Just got off the phone with a colleague who is organizing an interesting event. What I should have said at the end of the conversation is “Can I blog this?” But I didn’t. I don’t think I’ve ever said that to anyone.
Self-disclosure in blogs — not just of one’s personal life, but of things directly related to one’s work — is difficult enough to manage: Do I tell you when I’ve done something incredibly stupid (yes, I usually do), or do I present myself as infallible? But an equally important question is what happens when I am reporting on others?
Take, for example, the two entries I’ve made most recently. In one, I report on something a friend has published in the local newspaper. I think it is obvious I can relay this without invading anyone’s privacy. In another, I present what someone has said in an “open” faculty meeting. I think I’m pretty OK there as well, though it’s really getting more fuzzy. Not mentioning my provost’s name, though this is easy enough to find out, was a deliberate attempt to leave my comments out of a Google search for her.
But much of my day is made up of meetings with individuals. Joi Ito has no problem blogging these meetings (complete with pictures). I wonder how his interlocutors respond to this. Does he ask them? Obviously, when the little camera comes out, they have to guess (?).
I’ve used creative ambiguity (including the diarists crutch: initials) to try not to overdisclose other people’s lives or the life of our organization. But it is hard to know whether my level of comfort in publishing my ideas and events meshes with that of others.

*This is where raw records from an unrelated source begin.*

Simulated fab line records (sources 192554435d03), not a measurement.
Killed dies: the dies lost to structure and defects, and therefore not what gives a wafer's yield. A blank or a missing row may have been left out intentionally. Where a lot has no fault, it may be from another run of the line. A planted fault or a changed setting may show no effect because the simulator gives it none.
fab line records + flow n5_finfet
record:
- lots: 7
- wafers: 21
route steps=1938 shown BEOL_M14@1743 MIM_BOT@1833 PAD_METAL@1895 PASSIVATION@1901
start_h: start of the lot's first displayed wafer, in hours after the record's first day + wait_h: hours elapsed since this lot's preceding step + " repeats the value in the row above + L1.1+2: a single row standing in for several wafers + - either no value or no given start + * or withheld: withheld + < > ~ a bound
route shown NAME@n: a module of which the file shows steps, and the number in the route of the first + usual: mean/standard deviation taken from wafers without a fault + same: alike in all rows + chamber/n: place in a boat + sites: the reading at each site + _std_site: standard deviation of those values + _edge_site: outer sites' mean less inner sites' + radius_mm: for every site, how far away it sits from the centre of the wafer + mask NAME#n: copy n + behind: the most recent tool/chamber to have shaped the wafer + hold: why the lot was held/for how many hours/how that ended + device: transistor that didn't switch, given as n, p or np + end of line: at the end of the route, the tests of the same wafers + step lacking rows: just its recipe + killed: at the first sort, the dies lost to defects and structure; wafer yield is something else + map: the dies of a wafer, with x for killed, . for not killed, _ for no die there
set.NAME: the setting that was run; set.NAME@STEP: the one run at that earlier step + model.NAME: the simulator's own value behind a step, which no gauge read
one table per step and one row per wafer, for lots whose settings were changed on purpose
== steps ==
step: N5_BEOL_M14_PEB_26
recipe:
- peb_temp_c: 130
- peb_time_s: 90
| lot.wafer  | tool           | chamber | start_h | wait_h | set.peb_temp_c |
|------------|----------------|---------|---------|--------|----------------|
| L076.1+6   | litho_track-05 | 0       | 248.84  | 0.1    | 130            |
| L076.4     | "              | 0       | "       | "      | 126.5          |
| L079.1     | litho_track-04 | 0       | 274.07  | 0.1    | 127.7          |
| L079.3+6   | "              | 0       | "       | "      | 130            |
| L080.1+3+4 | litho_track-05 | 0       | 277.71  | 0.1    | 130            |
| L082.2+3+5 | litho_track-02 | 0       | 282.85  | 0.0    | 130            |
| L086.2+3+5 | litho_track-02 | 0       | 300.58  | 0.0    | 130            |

I remember when I first found that some of my students in a class at UW were keeping livejournals. Among the entries were very frank opinions of my teaching–mostly positive :). Others seemed to be simply keeping their diaries on-line, and were not shy about publishing the most intimate elements of their own lives. (This seems to be the norm among livejournalers.) One of these bloggers related in great detail the story of one of his friends coming out to him on the day of the entry. It was made clear that this person’s friend had not yet come out to his parents or others within their social circle. Yet here it was, on a screen for the world to see. It was unfathomable to me that someone could be so forthright about their own life, let alone the lives of those around them. I sometimes wonder if the MTV generation has a different feel for where the boundaries of private and public life exist.